Sockeye Cycle Co. Multi-Day Trips

A group of people in cycling gear pose in front of a large wooden sign that says "Welcome to Haines Alaska".

Experience Alaska and Canada on a multi-day cycling trip. Tours range 3 to 12 days.

Some people love the view of Alaska from the side of a ship, or from above, in a bush plane. This cycle shop and tour operator based in Haines and Skagway, however, proves that there's nothing quite like the view of Alaska from atop two wheels, as you glide through the gorgeously unique scenery. Their multi-day trips offer a rewarding way to explore the Northern frontier, but with enough comforts that you never feel like you’re roughing it.

Legendary Bike Shop

Sockeye Cycle was born in 1988, not long after owner Thom Ely had taken a two-month trip around Alaska, fell in love with the place, and bought an existing bike shop in Haines. He branched into guiding tours, and the business quickly picked up speed. Today, it’s the oldest operating full-service bicycle business in Alaska, and they pride themselves on their high level of service, their helpful guides, and their passion for showing visitors the wonders of Southeast Alaska from two wheels on a unique road.

Cycling, Alaska-Style

Indeed, cycling around Alaska is special in a few ways. The roads can sometimes be quirky, and sometimes a little more rugged than a freshly paved road somewhere else. But on the other hand, you‘ll likely get the road to yourself, so you can relax and spend more time enjoying the scenery.

While Sockeye Cycle does basic bike rentals and easy-access day trips (like a 5-hour bike-and-raft trip out of Haines through the Chilkat Bald Eagle Preserve, or a 15-mile gold-rush-history coast down from White Pass Summit), they have fabulously in-depth trips that stretch across the state, and even into Canada, and last anywhere from 3 to 12 days.

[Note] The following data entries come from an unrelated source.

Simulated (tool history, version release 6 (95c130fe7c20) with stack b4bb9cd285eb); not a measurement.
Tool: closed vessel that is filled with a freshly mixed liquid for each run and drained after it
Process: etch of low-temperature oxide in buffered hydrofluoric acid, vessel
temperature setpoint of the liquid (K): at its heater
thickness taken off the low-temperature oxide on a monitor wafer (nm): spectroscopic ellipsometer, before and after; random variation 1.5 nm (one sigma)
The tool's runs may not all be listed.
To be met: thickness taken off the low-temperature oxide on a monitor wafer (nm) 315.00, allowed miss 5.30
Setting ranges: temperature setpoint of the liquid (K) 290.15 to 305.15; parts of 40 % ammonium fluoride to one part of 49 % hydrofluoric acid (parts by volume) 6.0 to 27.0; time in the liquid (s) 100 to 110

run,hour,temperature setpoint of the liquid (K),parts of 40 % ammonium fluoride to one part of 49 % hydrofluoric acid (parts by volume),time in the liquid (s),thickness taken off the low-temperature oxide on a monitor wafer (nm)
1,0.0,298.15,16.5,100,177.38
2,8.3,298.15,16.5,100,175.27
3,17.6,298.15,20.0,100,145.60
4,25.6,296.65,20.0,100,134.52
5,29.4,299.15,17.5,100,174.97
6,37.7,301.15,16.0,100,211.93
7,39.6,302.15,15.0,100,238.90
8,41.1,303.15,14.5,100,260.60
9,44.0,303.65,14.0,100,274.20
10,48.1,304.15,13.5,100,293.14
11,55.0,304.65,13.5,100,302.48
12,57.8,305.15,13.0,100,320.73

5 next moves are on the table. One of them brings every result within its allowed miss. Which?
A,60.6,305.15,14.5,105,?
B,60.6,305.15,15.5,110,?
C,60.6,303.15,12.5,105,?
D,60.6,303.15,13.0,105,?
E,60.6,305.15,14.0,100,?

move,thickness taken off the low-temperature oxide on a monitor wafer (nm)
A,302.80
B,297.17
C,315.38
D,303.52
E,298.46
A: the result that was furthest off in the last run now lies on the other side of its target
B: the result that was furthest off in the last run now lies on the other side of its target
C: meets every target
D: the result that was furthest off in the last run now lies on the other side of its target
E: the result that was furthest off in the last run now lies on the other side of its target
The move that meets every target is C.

Pedaling Across the Frontier

One of the most popular itineraries is the 9-day Golden Circle tour, which covers 360 miles along the historic native-trade and gold-rush routes to the Klondike. It starts in Haines, goes into British Columbia, and then traces along the Yukon River and ALCAN highway, which was built by U.S. troops during WWII. Other tours get even more remote, like the 11-day Canol Road trip, which runs along the historic WWII-pipeline access road to the border of the Northwest Territories. Sockeye Cycle can also set you up with self-guided tours, where you carry camping gear on the Golden Circle Tour, or shorter day trips out of Haines or Skagway, with all of your lodgings and gear needs set up ahead of time.

Many people love the guided trips, which are capped at just 12 participants. You don't have to be a rugged adventurer to enjoy one of these trips, either: The folks at Sockeye Cycle just suggest that you be comfortable doing rides of 30-plus miles per day. There is a support van and guide always available to assist for any reason. Your bicycle will be a professionally-maintained Specialized, Trek, Surly, or Salsa brand, and you’ll get all the cycling, camping, and weather gear you need to stay comfortable, from a helmet, rain jacket and pants to fleece gloves. (Just keep in mind that for the trips that go into Canada, you’ll need a passport.)

Eat, Sleep and Ride in the Wilderness

Some trips feature comfortable camping for overnight accommodations, while others have a mix of camping with small inns and B&Bs. Either way, you’re fully supported on the trip, with all meals included and a van and trailer following along with snacks and meals, including fresh local salmon and any gear you might need. If you’re camping, you’ll be in a waterproof tent with a warm sleeping bag, thick sleeping pad and pillow. Camp chairs, bug gazebos and the all-important portable toilets are also provided.

It all combines to create a wonderful and comfortable wilderness adventure. Travelers who have taken the trips rave afterward about how friendly and informative their guides were, how gorgeous the wilderness is, and how much they learned, from boosting their cycling skills to broadening their horizons (often literally) of their Alaska experience.